Lucene: The Good Parts (2015)

weeksie · on March 30, 2022

Memory lane. Way back in the mists of time, circa 2004 or 5 I wanted to learn about search indexing. I was a pre-rails ruby head and translated a large portion of lucene's index code into ruby as a learning exercise. The result was abysmal and somewhat wonky, but I did learn a bunch. Both about lucene and ruby's FFI.

Reading and translating code is such a great way to internalize a concept that you're unfamiliar with, while getting a glimpse into someone else's mental model.

Lots of people tell you to read code, but it's hard to overstate the power of filtering a codebase through your brain and out your fingertips.

rjbwork · on March 30, 2022

Neat! A bit over a decade ago, I had a similar experience with Lucene (not that I implemented it from scratch, but certainly used it in a fairly unorthodox, for the time, manner). I had to implement some search stuff and Elastic Search was still in its infancy so was not necessarily the "obviously right choice" as it has been recently for this kind of document search job.

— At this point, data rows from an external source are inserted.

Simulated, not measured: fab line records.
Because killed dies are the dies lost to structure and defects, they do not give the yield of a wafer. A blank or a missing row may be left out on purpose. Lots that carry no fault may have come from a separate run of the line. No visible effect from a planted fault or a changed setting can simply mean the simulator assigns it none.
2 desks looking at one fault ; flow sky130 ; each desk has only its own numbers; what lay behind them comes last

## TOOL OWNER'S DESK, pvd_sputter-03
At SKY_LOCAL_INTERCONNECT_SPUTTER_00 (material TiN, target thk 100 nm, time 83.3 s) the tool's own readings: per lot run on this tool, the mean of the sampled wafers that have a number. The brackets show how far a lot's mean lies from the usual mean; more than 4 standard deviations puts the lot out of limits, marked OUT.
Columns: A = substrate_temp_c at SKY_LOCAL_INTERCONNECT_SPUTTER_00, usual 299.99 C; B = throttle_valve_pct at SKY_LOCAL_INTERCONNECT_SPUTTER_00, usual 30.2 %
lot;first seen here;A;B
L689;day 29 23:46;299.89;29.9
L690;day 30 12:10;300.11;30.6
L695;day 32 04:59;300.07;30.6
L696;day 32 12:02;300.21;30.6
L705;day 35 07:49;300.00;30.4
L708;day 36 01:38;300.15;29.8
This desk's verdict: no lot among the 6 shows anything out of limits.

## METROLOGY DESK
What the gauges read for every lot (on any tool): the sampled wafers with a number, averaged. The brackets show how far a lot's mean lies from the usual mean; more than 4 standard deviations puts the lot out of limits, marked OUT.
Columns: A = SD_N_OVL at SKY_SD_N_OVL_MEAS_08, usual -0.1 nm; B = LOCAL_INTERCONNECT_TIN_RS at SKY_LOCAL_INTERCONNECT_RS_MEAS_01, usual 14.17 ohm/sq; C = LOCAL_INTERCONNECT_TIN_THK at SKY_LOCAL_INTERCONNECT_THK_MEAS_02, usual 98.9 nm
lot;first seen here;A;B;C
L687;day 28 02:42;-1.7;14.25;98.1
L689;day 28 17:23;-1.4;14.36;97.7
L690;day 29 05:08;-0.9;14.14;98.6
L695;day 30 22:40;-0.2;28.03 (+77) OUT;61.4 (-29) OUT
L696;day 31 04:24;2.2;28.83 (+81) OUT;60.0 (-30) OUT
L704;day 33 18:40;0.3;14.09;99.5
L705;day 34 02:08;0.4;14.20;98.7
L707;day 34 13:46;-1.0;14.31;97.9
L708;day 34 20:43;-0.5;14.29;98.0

I implemented a multi-tenant search engine on top of Lucene using C# and Azure Blob Storage under the direction of my manager at the time. This was actually pretty cool, because I had actually learned about TF-IDF and search technologies in school so it was nice to be using some of that knowledge. And there were a lot of problems to solve with regards to locking, index update coordination, etc. that, as we know, ES takes care of for us today. Anyway, the project was a success, and launched, and backed a couple of products for a couple of years until it was decommissioned due to outside forces basically making it irrelevant.

That knowledge and experience seems to have ultimately led me down the path to becoming the resident ES "expert" at my current position.

madmax108 · on March 30, 2022

Lucene was my introduction to concepts in document search such as TF-IDF and attribute-based information retrieval working at an eCommerce company where these problems were our bread and butter, but while it was incredibly good at what it did, the concepts it used were so 'low-level' that I always felt like higher level "wrappers" around Lucene such as Solr/ElasticSearch were so much easier to get started with and scaled up (and in many ways, more idiot-proof), even as someone who was not a novice to the field.

Lucene in Action was an incredible book though, esp. given the time when it came out, and somehow has remained quite relevant through the years too! Strong recommend!

blakesterz · on March 30, 2022

"In 2004, Solr was created by Yonik Seeley at CNET Networks as an in-house project to add search capability for the company website."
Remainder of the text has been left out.